It was really great to get back and refresh my memories of the area. One memory I will never forget was on a day when I hiked up on the bluff by myself and was sitting on the edge enjoying the view. At the time KI Sawyer air base was still open and they regularly held training flights for the pilots in the area. On that particular day I heard this sound coming from my right that kept getting louder and louder. Suddenly a fighter jet flew by level with the top of the bluff and the pilot looked right at me! He must have had spectacular views of all the bluffs in the area as he flew by.
We visited the old cemetery before we left and were quite impressed at how well it was taken care of. There is a bronze plaque on one grave for a world war one veteran that I've seen before, but we were surprised to see more recent graves there. Some of these were from the 1990's. We wondered if these were possibly distant relatives of the long deceased residents of the Norwich mine location. It adds another mystery to the history of this area.
I want to thank you for sharing this blog and allowing me to share my "two cents worth" on experiences I've had in the Norwich. This is such an interesting and historical place. I hope others will continue to explore there and share their experiences as well.

DC said...

KH, thanks so much for sharing your story! (I just saw it -- not sure how I missed it.) Please let me know what you find if/when you get back there when the brush is down. (Also, what an experience with the jet!)

Pris said...

You are not going to believe how long I've saved this link! I never had a chance to get out that way to explore and now I can barely make it to my mail box.
I'm in Illinois now and my ex is in Lake Linden. We once had a home in Kearsarge and the mine piles behind our house became my playground so-to-speak. I'm a 'rockhound' and my first 'rock' was a gorgeous piece of copper given to me when I was about 7 years old.
We used to camp in a number of places in both northern Wisconsin and the UP when we were younger and before we bought what he calls "Big Red". My favorite park was McClain's State Park when they had the bunnies. I found a nice chunk of an Amethyst agate the day after we set up camp in a storm. There was snow on the ground when we got up and was the first time I was touched by Michigan snow but not the last.
I am glad you have written about the UP, it's a special place and holds many memories of over 30 years for me and I think Chuck (my ex) also.
Thank you, Priscilla

DC said...

Priscilla, glad you liked it! The UP is a special place... the Copper Country is even specialer (is that a word?!).

Joe said...

Went there this Monday for an afternoon excursion. At first debated climbing the rock face right above the adit, which was easy to find thanks to the cool breeze coming out of the rock pile. Decided it was too steep and too hot out, so took Victoria road to the gate on forest road 642. Hiked up that until we found the foundation for the old fire tower. Just before that we had found the sign for the trail, but since 642 wasn't on there we weren't exactly sure where we were. Headed down the little trail past the fire tower and came across a capped shaft (full of water) with old wooden fencing around it. Just past that we found the main trail where the NCT branches off. We decided to head west first in hopes of coming out somewhere above the adit below, but that didn't happen. Followed the trail along a deep valley until we found the other junction with the NCT. There was a slightly better map here, so we stayed on the loop trail. Crossed a small dam before it started heading downhill. Looked on the gps quick and realized we were going to miss the upper area of the norwich mine, but decided to continue onward. Came across a sign that explained the horse driven hoist for a mine, but we couldn't locate it. A bit further down we came across some stamp heads, other various metal remains, and a large iron pipe, all relatively close to another capped shaft with wooden fencing around it. This one looked dry. There was also a odd looking clearing close by that looked like it may have been a shaft, but turned out to be the remains of a miners home that you mentioned. After that we saw another dam, and eventually the junction with the mule trail heading down to the base of the bluff, but due to it getting late and the sun setting, we decided to continue on the loop and head back up to the first junction. Headed back down 642 to the truck.

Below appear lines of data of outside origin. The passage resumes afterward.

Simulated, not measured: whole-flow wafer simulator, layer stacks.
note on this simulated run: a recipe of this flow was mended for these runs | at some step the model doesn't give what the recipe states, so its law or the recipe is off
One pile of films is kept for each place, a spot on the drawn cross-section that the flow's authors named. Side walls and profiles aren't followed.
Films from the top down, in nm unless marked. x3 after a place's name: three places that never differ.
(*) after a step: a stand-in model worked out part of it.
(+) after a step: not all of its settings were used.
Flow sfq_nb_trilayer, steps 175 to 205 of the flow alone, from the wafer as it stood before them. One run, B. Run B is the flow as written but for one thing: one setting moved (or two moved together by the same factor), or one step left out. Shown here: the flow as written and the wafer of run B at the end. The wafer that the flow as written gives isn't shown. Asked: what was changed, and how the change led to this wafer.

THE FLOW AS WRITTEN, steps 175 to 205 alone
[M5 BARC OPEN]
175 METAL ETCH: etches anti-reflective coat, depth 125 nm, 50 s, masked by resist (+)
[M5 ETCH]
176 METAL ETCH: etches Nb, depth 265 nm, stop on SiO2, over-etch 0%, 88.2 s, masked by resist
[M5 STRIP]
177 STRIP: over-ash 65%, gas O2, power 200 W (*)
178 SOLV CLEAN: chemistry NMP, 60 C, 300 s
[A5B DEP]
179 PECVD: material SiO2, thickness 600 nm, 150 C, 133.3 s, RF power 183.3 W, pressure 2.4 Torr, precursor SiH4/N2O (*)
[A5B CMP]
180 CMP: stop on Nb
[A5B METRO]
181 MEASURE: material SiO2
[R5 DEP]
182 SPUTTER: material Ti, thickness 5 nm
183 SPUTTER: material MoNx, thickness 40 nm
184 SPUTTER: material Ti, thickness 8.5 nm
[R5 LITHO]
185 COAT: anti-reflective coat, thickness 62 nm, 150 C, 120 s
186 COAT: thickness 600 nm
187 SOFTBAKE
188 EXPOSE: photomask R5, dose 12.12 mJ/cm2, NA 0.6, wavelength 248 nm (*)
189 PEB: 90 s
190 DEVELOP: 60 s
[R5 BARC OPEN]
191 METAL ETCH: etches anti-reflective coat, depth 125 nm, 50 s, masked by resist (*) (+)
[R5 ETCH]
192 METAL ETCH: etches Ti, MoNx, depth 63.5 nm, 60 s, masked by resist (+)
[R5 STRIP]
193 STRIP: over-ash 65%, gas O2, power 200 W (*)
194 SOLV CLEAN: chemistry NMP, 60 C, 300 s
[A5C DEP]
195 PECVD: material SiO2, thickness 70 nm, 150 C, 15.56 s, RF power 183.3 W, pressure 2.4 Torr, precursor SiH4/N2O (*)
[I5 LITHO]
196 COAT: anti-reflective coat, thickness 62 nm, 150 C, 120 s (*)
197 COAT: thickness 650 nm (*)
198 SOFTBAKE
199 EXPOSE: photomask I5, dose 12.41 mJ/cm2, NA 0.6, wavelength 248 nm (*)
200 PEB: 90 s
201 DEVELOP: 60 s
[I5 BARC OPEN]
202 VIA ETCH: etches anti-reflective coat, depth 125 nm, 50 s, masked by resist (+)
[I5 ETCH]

Unfortunately we didn't see anything of the other things you'd mentioned on this trip. We're hoping to head back in the fall when there are less leaves and see if that helps any. Would love to get in touch and share pictures and gps coordinates if you're interested, we tagged everything we found.

DC said...

Hi Joe, glad you had a good trip! I would also be interested in photos and locations. You can email me at dcclark (at) gmail (dot) com.

venturesomeminority said...

I climbed up to the Hole in the Wall in the late 1990s. It was still very accessible, with some assists from companions. Tough, but not impossible. There was some poison ivy below it, but I wasn't allergic at the time, so it was okay (not the case, now). Dan Urbanski and our crew searched for access for quite a while, but eventually found it. It was a happy day! I'd like to know which mine it was associated with. There is another adit lower on the bluff, along a former road cut in Whiskey Hollow. None of the mine maps I've seen show mines in Whiskey Hollow. That place is so special to me. Dan, an amazing friend and photographer/explorer/botonist/historian, died in the early 2003. This was one of our best finds, done before the internet, GPS, etc. We sat many nights with paper topos and photos from Norwich to find it.

DC said...

That's a great story! I would love to see the Hole in the Wall myself, but never did make it. I never knew Dan, but I've long admired his photography and work with the Porcupine Mountains.